JSON Schema Monitor

Monitor JSON column structure for unexpected schema changes.

Overview

Detect structural changes in a JSON column β€” new keys appearing, existing keys vanishing, or value types shifting. Point it at any semi-structured column (JSON, VARIANT, SUPER, etc.) to catch upstream schema drift before it breaks downstream consumers.

πŸ“˜

Reference scope

This page covers MaC YAML configuration. For how JSON schema monitors work, see JSON Schema Monitors.

MaC key: json_schema.

Quick Start

montecarlo:
  json_schema:
    - name: raw_events_payload_schema
      description: Detect schema changes in raw event payloads
      table: analytics:events.raw_events
      field: payload
      timestamp_field: received_at
      lookback_days: 2
      schedule:
        type: fixed
        interval_minutes: 720
      domains:
        - my-domain

Configuration

table β€” fully qualified table name

string Β· required

Format: database:schema.table.

table: analytics:events.raw_events
field β€” JSON column to monitor

string Β· required

Name of the JSON column to monitor for schema changes.

field: payload
timestamp_field β€” timestamp column for lookback window

string Β· optional

Timestamp column used to scope the lookback window. Without this, the monitor scans all available rows.

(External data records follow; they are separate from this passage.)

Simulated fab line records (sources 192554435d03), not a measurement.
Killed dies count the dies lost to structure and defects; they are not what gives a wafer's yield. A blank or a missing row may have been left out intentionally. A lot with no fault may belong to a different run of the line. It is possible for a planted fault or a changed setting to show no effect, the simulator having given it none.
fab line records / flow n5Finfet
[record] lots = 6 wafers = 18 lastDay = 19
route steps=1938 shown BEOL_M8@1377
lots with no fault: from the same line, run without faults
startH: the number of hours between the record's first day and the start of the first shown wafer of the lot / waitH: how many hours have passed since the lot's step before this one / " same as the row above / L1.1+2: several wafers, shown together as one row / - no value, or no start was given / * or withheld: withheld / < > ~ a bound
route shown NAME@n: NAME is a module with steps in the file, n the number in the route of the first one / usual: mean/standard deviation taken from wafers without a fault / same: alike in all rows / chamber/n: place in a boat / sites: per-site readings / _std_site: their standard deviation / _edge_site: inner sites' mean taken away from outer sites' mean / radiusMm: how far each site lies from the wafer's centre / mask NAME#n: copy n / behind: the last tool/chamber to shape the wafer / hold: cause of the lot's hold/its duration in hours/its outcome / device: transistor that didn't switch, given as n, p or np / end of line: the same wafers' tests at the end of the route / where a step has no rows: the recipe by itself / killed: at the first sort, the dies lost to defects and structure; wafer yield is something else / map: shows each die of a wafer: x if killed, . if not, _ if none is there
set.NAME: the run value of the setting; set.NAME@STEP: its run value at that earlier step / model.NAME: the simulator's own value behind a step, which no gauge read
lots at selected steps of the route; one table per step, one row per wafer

timestamp_field: received_at
timestamp_field_expression β€” SQL expression for timestamp

string Β· optional

SQL expression that evaluates to a timestamp, used instead of timestamp_field when the column needs transformation.

timestamp_field_expression: "TO_TIMESTAMP(epoch_seconds)"
lookback_days β€” days of data to scan

integer Β· optional

Number of days to look back when scanning data. Recommended range: 0--7. Only effective when timestamp_field is set.

lookback_days: 2
where_condition β€” SQL WHERE filter

string Β· optional

SQL WHERE clause (without the WHERE keyword) to filter rows before analysis.

where_condition: "event_type = 'purchase'"
unnest_field β€” nested JSON array to unnest

string Β· optional

Name of a nested JSON array field to unnest before schema analysis. Use when the JSON column contains an array of objects and you want to monitor the schema of the array elements.

unnest_field: items
aggregation_time_interval β€” time bucket granularity

enum Β· optional

Accepted values: hour Β· day Β· week Β· month

aggregation_time_interval: day
schedule β€” execution schedule

object Β· optional Β· default: system-managed schedule

Controls when the monitor runs. JSON schema monitors do not support crontab-based scheduling.

schedule:
  type: fixed
  interval_minutes: 720

Properties


type β€” schedule type

enum Β· optional Β· default: fixed

Accepted values: fixed Β· dynamic

Crontab and manual are not supported. loose is deprecated β€” the backend rejects it with "Loose schedules are deprecated, use fixed instead."

type: fixed

interval_minutes β€” run interval

integer Β· optional

Run interval for fixed schedules.

interval_minutes: 720

start_time β€” schedule start time

string Β· optional

ISO 8601 format.

start_time: "2024-01-01T06:00:00Z"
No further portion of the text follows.